The judge hearing the service delivery strategy dispute with the County and the 15 municipalities has ruled that sanctions will not be applied during the settlement dispute. This is a good thing for the residents of Cities and Gwinnett County. The sanctions provision in the Service Delivery law are designed to force parties to the table and get to a service delivery agreement sooner than later. So I guess the question that citizens ought to be asking is, "Why would the County want to enter into an agreement when there is no penalty for not doing so?"
In the meantime, Gwinnett County will continue to extract from every county resident living in Dacula $18.51 per year for services not delivered to those residents. In Lawrenceville, the County receives $84.57 per person for undelivered services. And so it goes for every City resident throughout Gwinnett County. The amounts are different, but the principle is the same. Gwinnett County collects tax money for services it does not provide. Extra money in the County's pocket, unconstitutional taking from your pocket.

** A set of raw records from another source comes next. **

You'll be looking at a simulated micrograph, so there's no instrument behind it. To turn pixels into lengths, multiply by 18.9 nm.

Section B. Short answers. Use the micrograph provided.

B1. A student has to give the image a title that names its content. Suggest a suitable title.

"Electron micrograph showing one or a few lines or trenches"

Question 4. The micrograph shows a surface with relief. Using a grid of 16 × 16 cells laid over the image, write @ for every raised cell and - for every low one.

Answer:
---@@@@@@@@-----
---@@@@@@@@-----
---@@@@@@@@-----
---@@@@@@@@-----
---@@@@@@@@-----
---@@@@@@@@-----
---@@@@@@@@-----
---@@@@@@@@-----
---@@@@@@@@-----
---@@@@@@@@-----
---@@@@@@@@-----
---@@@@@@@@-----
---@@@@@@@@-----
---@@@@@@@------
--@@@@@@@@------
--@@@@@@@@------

Over a yearly period, this means that Dacula residents pay Gwinnett County an extra $85,000 per year, and Lawrenceville residents pay an extra $2,250,000 per year for nothing except saying we live in Gwinnett County. The Service Delivery law was designed to keep these duplicative costs from occurring by requiring a Service Delivery agreement between Cities and County governments.
It should be made clear that the Cities of Gwinnett County will not benefit by an agreement that outlaws such double dipping by Gwinnett County. Rather any savings will go directly into the taxpayers' pockets.
I leave it to you, the taxpaying citizens of the municipalities of Gwinnett County, to determine what is fair, moral, legal and constitutional.